Question

Determine the convergence or divergence of the series. $$ \sum_{n=1}^{\infty} \frac{1}{n} \cos n \pi $$

Short answer

The series \( \sum_{n=1}^{\infty} \frac{1}{n} \cos n\pi \) converges.

Step-by-step solution

Identify the type of the series

Establish that this is an alternating series. An alternating series is defined as one that alternates between positive and negative terms. This is true for \( \sum_{n=1}^{\infty} \frac{1}{n} \cos n\pi \) because \(\cos n\pi\) alternates between 1 and -1 as n varies between even and odd numbers.

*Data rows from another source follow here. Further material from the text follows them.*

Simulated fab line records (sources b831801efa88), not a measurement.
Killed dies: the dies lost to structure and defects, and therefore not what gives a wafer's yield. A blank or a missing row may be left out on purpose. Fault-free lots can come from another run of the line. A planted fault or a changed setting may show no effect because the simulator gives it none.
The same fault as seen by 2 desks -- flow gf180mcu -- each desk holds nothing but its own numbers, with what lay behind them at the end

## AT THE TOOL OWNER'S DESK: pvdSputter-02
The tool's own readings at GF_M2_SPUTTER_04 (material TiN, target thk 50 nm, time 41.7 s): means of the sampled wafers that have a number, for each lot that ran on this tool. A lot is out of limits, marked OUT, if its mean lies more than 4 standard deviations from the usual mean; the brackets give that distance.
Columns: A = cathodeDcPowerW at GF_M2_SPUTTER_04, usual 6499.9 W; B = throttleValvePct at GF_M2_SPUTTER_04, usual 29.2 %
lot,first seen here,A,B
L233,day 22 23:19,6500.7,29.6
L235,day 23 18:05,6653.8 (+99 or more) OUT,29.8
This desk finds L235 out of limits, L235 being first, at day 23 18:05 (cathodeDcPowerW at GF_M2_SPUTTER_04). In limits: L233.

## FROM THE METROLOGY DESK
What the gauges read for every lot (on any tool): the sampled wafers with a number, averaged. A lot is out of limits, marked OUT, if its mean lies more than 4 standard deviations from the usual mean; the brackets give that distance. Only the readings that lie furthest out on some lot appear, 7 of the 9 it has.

Applying the Alternating Series Test

The Alternating Series Test states that the alternating series \(\sum_{n=1}^{\infty} (-1)^n a_n\), where each \(a_n > 0\), converges if it satisfies two conditions: (1) The terms \(a_n\) are decreasing and (2) The limit as n approaches infinity of \(a_n\) equals zero. Here \(a_n = \frac{1}{n}\). The terms \(a_n = \frac{1}{n}\) are clearly decreasing and its limit as n approaches infinity is indeed zero.

Conclude

Based on the Alternating Series Test, the series \( \sum_{n=1}^{\infty} \frac{1}{n} \cos n\pi \) converges since both conditions of the test are satisfied. It is important to remember this conclusion relies on the series being an alternating series and meeting all the conditions of the Alternating Series Test.